Georgia Conservation Rangers: What You Need to Know

Matt Kilgo, Independent Program Attorney for U.S. LawShield in Georgia, tells you why conservation rangers are police, just with more power. [Full Transcript Below Video]


Game wardens are the police, also known in state law as Conservation Rangers, and have the full power of law enforcement officers, and they have some of the most wide-ranging jurisdiction of any law-enforcement officers in the state.

What Conservation Rangers Can Do

To begin with, game wardens enforce all violations of state law committed on property owned or controlled by the Department of Natural Resources. They protect all life and property when the circumstances demand action. Now, what does that mean, “circumstances demand action?”

It just depends on the situation, but that gives them a lot of ability to read into what they can do and when they can’t do.

Game wardens assist the Georgia Bureau of Investigation and the Georgia State Patrol in their investigations. In fact, game wardens are responsible for investigating all hunting and boating accidents all over the state of Georgia.

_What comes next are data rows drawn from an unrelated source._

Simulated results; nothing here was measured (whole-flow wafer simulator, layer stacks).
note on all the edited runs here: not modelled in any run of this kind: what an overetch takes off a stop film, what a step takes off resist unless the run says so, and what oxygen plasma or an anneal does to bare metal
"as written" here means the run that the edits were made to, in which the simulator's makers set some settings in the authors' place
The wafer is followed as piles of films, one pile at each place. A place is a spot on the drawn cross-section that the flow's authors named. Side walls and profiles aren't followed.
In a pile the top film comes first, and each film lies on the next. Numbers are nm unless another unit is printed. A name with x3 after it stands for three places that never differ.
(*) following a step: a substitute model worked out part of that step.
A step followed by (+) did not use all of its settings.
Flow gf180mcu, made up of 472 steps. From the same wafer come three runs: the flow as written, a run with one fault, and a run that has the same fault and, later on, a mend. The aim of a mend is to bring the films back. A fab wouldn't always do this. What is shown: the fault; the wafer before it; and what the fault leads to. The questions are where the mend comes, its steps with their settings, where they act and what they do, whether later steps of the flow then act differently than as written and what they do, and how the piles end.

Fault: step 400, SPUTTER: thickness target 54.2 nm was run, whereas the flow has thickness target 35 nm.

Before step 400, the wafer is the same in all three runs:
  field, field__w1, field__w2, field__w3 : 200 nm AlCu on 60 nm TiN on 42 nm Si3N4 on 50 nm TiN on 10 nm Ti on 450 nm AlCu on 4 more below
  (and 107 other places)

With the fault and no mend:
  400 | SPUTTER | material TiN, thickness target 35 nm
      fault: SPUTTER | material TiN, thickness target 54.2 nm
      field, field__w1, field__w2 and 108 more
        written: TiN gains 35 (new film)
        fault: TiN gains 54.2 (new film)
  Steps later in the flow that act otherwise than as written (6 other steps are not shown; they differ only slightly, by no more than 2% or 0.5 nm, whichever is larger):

The governor can call in conservation rangers, or game wardens, to assist any law enforcement agency in their investigations.

Game wardens can seize, as evidence, without a warrant or anything other than, an airplane, a boat, or car when they consider it to have been a device used in furtherance of a violation of state wildlife law.

In other words, hunters, if you are stopped and the game warden believes that you may have violated state law, and used a firearm to do it, that game warden can seize your firearm without a warrant.

They can go upon [private] property and look outside buildings in the performance of their duties, so they can just walk up onto your property, look around your building, and see if they find anything illegal.

They can also enter any plant or building to determine whether any violations of wildlife laws have occurred therein, and all the time they exercise the full authority of certified peace officers when they’re doing this, which means they can arrest for any [violation of] state law that’s committed within their presence.

In other words game wardens have quite a bit of authority. They are police officers, so you should treat them as you would treat any other police officer. Be polite, but insist on your rights. Let them know you have a right against unreasonable searches and seizures, let them know you have a right to remain silent, and let them know that you know you have the right to seek the assistance of an attorney.

Be polite but stand on your rights, because conservation rangers, game wardens, are police officers.